Architect - Site Reliability Engineer- Compute
pepsicojobs
Job Description
Responsibilities
- Monitor and Respond: Proactively monitor compute infrastructure health and performance, identify potential issues, and respond quickly to incidents.
- Automate and Optimize: Develop and implement automation tools to streamline compute operations, improve efficiency, and reduce manual intervention.
- Collaborate and Troubleshoot: Work closely with software engineering, platform, and other teams to troubleshoot complex compute problems and implement solutions.
- Capacity Planning: Analyze compute resource usage and trends to forecast capacity needs and ensure sufficient resources are available to meet demand.
- Document and Communicate: Maintain accurate and up-to-date documentation of compute configurations, procedures, and incidents.
- Participate in On-Call Rotation: Provide 24/7 on-call support for critical compute incidents.
Qualifications
- Experience: 9+ years of experience in systems engineering or operations, with a focus on SRE principles and practices.

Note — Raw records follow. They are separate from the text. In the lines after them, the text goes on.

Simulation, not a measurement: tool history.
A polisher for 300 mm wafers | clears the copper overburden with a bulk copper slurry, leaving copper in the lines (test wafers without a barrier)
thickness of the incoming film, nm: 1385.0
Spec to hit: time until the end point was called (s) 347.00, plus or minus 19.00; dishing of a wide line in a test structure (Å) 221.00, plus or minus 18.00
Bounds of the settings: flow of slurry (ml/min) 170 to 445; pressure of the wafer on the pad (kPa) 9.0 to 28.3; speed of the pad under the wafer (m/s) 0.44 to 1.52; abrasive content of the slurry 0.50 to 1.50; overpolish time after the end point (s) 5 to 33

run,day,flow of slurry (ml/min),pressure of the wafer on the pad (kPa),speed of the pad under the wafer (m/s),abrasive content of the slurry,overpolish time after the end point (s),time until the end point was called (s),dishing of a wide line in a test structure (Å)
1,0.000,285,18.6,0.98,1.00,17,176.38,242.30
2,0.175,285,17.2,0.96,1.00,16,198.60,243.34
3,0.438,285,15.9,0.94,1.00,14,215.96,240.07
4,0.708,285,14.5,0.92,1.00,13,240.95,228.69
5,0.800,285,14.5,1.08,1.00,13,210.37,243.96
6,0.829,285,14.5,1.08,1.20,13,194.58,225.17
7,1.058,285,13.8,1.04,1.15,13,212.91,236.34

- Technical Skills: Deep understanding of operating systems (Linux, Windows), virtualization technologies, Storage and Back Up systems including container orchestration platforms (Kubernetes, Docker).
- Problem-Solving: Strong analytical and problem-solving skills, with the ability to identify and resolve complex compute issues.
- Communication: Excellent written and verbal communication skills, with the ability to collaborate effectively with cross-functional teams.
- Adaptability: Ability to thrive in a fast-paced, dynamic environment, and adapt to changing priorities.